Firecrawl Integration¶
Official Firecrawl API Documentation
Firecrawl provides web scraping and crawling capabilities. Use KeyPool to call Firecrawl with your team token and a stable base URL.
KeyPool Endpoint for Firecrawl¶
Due to how firecrawl-py and @mendable/firecrawl-js SDKs handle base URLs with subpaths, configure the SDKs to point directly to your KeyPool base URL and include the x-keypool-service: firecrawl header.
{YOUR_KEYPOOL_BASE_URL}
Use the x-keypool-service: firecrawl header with this base URL.
Authentication¶
Use your KeyPool team token as a bearer token when making requests to the KeyPool Firecrawl endpoint.
Do not send a personal Firecrawl API key when using KeyPool.
Key Features and Usage¶
KeyPool supports the main Firecrawl SDK workflows, including scraping web pages, mapping URLs, and managing crawl jobs.
Special Note on SDK Configuration¶
The firecrawl-py and @mendable/firecrawl-js v2+ SDKs use absolute paths for their API endpoints (e.g., /v2/scrape). When these absolute paths are joined with a base URL that includes a subpath (like {YOUR_KEYPOOL_BASE_URL}/v1/firecrawl), the subpath is stripped by the SDK's internal URL handling.
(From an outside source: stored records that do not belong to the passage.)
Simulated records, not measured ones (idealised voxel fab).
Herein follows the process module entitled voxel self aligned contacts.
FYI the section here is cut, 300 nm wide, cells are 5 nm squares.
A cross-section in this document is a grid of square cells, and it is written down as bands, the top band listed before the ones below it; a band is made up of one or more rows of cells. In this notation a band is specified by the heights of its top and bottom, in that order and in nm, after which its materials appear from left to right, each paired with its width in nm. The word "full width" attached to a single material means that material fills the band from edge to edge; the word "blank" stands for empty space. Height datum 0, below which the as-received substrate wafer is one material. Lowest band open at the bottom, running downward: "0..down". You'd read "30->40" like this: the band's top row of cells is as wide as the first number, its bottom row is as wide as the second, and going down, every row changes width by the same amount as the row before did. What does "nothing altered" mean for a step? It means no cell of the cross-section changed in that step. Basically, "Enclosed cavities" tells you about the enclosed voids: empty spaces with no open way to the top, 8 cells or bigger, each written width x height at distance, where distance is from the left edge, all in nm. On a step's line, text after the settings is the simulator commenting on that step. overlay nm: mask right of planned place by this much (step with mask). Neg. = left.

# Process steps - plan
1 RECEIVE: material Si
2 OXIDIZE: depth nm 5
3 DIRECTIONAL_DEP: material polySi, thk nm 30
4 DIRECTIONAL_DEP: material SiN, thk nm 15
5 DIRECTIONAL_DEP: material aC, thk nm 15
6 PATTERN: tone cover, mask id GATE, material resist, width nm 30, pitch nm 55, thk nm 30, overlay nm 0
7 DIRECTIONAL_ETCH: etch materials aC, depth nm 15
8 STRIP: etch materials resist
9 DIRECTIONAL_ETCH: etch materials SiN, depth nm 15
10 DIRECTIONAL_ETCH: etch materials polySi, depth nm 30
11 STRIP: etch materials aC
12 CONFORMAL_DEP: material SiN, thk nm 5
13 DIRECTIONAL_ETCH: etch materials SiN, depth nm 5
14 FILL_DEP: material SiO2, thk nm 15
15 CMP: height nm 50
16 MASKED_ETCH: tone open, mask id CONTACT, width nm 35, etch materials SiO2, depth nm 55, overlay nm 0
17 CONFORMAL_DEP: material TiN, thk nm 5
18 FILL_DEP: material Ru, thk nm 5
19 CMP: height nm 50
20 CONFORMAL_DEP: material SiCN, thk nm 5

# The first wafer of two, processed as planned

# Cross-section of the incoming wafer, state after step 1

To work around this, configure your SDK with {YOUR_KEYPOOL_BASE_URL} as the api_url (Python) or apiUrl (TypeScript), and send x-keypool-service: firecrawl. The client wrappers in the SDK examples below add this header.
1. Scrape Web Pages¶
Extract content from a specific URL.
Python Example:
import os
from firecrawl import Firecrawl
def _make_keypool_client(keypool_base_url: str, keypool_token: str) -> Firecrawl:
client = Firecrawl(
api_key=keypool_token,
api_url=keypool_base_url,
)
# Add the service header required for this SDK base URL shape.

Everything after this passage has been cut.